Atonement means reparation for a wrong or injury. This is my act of reparation for those wrongs.
The Atonement Flag Artist Statement
The Atonement Flag commemorates the experience of shared grief during the George Floyd protests. Born from the experience of gathering at the base of the 12 ton, six story statue of Robert E. Lee, in the former capital of the Confederacy, Richmond, Virginia.
People came to organize, educate and protest. They came to play chess, play basketball, plant flowers and be joyful, creating the beloved community. It was a place where people of all races, from all over the country, came to make pilgrimages. They came to see the spontaneous and anonymous expressions of art, on and around the monument, and they came to grieve. The New York Times declared this site the most important public protest art since World War II. This quilt memorializes that pivotal moment in time.
I spent days visiting and photographing the graffiti on four of the thirteen monuments, and the facade of the United Daughters of the Confederacy, with the idea of making a two-sided American Flag from those images. In 2018, I visited six states on a civil rights tour of the South. This pilgrimage educated me on the depth and the tenacity of the white supremacy woven into the fabric of our country. This awareness fuels my grief around racial injustice.
In piecing the quilt together, I wanted to use as many patterns as possible to symbolically include as many voices as possible. The black and white side of the flag was designed to read like a chaotic newspaper.
There are two sides to this flag— the distressed side and the transformed side. The distressed side contains what needs to be healed—the pain, oppression and injustices. The transformed side symbolizes listening and addressing what is on the other side. We are creating something beautiful together by facing the truth of our shared history and using that truth to craft a safe and equitable future for everyone.
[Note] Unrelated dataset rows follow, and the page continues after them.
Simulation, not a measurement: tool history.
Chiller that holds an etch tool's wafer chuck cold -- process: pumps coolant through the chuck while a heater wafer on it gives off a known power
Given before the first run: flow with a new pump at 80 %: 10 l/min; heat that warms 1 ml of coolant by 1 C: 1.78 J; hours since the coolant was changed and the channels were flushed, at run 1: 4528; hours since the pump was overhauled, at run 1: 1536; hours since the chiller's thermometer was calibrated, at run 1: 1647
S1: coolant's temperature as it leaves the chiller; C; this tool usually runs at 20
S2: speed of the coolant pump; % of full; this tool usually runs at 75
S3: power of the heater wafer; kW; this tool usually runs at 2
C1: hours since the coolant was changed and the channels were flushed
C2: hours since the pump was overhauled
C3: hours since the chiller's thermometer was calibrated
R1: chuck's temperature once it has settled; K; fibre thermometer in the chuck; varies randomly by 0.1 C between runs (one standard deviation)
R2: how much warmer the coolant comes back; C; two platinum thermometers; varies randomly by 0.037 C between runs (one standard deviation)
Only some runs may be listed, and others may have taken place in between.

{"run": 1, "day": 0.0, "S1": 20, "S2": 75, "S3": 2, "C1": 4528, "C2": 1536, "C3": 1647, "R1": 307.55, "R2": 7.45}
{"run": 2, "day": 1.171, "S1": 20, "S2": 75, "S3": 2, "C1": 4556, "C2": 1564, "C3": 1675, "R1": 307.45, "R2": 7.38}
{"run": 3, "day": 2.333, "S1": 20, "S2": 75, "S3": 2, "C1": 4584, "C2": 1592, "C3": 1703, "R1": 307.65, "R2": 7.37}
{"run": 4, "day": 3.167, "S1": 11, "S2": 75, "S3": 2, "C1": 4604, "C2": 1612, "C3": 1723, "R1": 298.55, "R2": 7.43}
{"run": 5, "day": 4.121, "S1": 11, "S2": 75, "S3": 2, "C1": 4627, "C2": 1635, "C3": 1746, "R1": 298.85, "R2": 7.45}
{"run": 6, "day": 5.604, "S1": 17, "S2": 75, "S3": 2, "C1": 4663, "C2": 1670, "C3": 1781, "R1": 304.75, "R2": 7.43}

The flag was finished in 11 mending parties, over a five day period, where 22 people hand quilted 438 feet of stitching. These volunteers spoke candidly about their experiences and concerns around the state of the United States and its roots in white supremacy. These conversations were honest, respectful and solution based. They were marked with tears, laughter, confessions, prayer and song. I fervently hope that this flag continues to ignite similar healing experiences wherever it is shown.